Have you ever watched a season of “Survivor” or “The Amazing Race” and predicted who went home first, the true contender, the first runner-up, or the eventual winner? You knew it! You saw them coming from a mile away! If only others had the same intuition and insight you have.
Sure, you may have won your friends’ “Survivor” pool or drafted the best duo for your “Amazing Race” league, but how did you know? Or maybe you had the opposite luck and picked those most likely to bottom out quickest. Whether you’re a sucker or savant when it comes to eyeballing the winners of these two reality game shows, we analyzed 11 recent seasons of each show to get a true breakdown of the makeup of the average winner. Keep reading to see if your intuition aligns with the facts.
The Anatomy of a Winning Team
If you’re watching the first teams flash across the screen in a new season of “The Amazing Race,” here are the traits you’ll want to look for in a front-runner and potential winner. Men who previously won the show tended to have brown hair and eyes, no facial hair, and were Caucasian in the 11 seasons we examined.
However, female winners were somewhat more diverse. Like the male winners, women who won mostly had brown eyes and were Caucasian, although women of other races and ethnicities did see the spotlight. Take season 25 winners Amy DeJong and Maya Warren, for example – also known as the #SweetScientists – who were two 20-something doctoral students from Madison, Wisconsin. Maya is a brunette and brown-eyed Caucasian woman, while Amy is a black-haired and brown-eyed African-American woman.

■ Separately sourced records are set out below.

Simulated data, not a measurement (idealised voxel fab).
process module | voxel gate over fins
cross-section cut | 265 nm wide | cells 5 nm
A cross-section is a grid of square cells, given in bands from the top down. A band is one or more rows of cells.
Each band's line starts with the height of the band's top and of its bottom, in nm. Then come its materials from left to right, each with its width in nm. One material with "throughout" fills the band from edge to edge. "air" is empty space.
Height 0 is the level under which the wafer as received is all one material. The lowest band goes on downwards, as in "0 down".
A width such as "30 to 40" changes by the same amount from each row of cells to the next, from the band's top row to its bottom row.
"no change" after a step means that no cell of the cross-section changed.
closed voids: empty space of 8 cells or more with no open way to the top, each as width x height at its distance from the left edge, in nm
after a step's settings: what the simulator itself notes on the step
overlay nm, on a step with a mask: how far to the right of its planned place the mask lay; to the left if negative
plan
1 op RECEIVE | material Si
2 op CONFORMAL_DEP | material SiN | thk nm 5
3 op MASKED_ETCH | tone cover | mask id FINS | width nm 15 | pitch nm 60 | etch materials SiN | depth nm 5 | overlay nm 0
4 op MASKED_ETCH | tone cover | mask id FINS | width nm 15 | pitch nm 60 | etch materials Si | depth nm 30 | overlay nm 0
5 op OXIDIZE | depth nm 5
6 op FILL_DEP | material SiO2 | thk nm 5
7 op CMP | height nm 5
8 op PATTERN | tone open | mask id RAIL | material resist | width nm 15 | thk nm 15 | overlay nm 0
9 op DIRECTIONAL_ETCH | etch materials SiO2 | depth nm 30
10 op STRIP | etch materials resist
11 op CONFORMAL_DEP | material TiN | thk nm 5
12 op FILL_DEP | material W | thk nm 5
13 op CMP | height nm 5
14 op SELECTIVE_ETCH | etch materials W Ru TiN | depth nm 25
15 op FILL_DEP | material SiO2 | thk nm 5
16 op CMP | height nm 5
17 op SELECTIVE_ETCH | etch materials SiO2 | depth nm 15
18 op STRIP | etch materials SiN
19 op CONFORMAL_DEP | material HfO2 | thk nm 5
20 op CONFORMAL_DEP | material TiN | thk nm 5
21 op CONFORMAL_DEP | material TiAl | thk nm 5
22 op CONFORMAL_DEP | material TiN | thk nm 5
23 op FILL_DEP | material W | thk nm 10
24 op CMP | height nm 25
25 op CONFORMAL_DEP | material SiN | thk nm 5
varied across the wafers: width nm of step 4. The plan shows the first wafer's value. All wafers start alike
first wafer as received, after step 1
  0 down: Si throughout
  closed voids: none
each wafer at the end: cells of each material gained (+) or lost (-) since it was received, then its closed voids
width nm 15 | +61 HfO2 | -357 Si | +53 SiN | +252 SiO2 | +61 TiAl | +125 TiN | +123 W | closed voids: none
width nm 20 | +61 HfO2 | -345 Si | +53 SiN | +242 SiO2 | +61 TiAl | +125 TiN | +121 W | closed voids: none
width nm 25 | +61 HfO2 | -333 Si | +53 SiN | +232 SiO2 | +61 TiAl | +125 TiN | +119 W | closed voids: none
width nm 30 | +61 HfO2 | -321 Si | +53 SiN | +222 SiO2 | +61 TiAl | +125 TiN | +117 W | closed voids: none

When it came to the gender breakdown of winning teams, you should probably bet on a mixed-gender team to take the prize. Of the 11 seasons analyzed, 55 percent of winning teams were comprised of one man and one woman working together. Teams with 2 males won 27 percent of the time, and teams of two women were victorious in 18 percent of the seasons included in our study.
Who Goes Far?
Men usually get further into a season of “The Amazing Race” than women, but not by much. Just 2% separates the average percentage of seasons completed by men and women. It’s better to look at contestants’ ages to see which demographics have the stamina to make it through escapades around the world.
Contestants with a mix of youth (comparatively speaking) and world experience were more likely to make it furthest. Participants aged 30 to 34 made it almost 80% of the way into a season. However, people aged 35 to 39 made it over two-thirds of the distance, on average, at 70%.
Based on the data, Hispanic contestants struggle to make it to the final stages of the competition, while those of mixed race or ethnicity have shown the ability to go deep into the jungle – over 90% of the journey when they’ve been a part of a team on “The Amazing Race.”
The Stereotypical “Survivor”
The makeup of the average “Survivor” winner is a Caucasian male, around his mid-30s, who rocks a clean-shaven face, brown eyes, and brown hair. The closest winner to this mold would be season 30 victor Mike Holloway, who beat out fellow contestants Carolyn Rivera and Will Sims II six votes to their one a piece.
While over 55% of the winners have been male, this has been a recent revelation. Five of the last seven winners have been men. From Jeremy Collins in season 31 (“Survivor Cambodia: Second Chance”) to Tyson Apostol in season 27 (“Survivor: Blood vs. Water”), these gentlemen are finding ways to outlive, outlast, and outplay their female adversaries.
Trust Your Tribal Elders
While “Amazing Race” contestants favor a slightly younger crowd, silver foxes aged 50 and older are most likely to be found at season’s end on “Survivor.” Nearly 80% of contestants over the age of 55 have made it to the final tribal council. However, there has only been one winner in this age group: Bob Crowley. He received the most votes on season 17 (“Survivor: Gabon”). So while you might be able to count on their ability to outlast other contestants, older participants may not always outplay them.
Hispanic contestants – while not often making it to the end of a season in “The Amazing Race” – make it to the final tribal council 75% of the time on “Survivor.” And nearly 70% of Caucasian contestants make it to the last vote.
Surviving the Odds
Whether you’re looking to make a friendly wager on the team that will win the next season of “The Amazing Race” or are participating in a “Survivor” pool, use this information to tip the odds in your favor.
We analyzed contestant demographics for seasons 18-28 of “The Amazing Race” and seasons 22-32 seasons of “Survivor.” In cases where contestants appeared on multiple seasons, we considered them to be unique contestants in each season.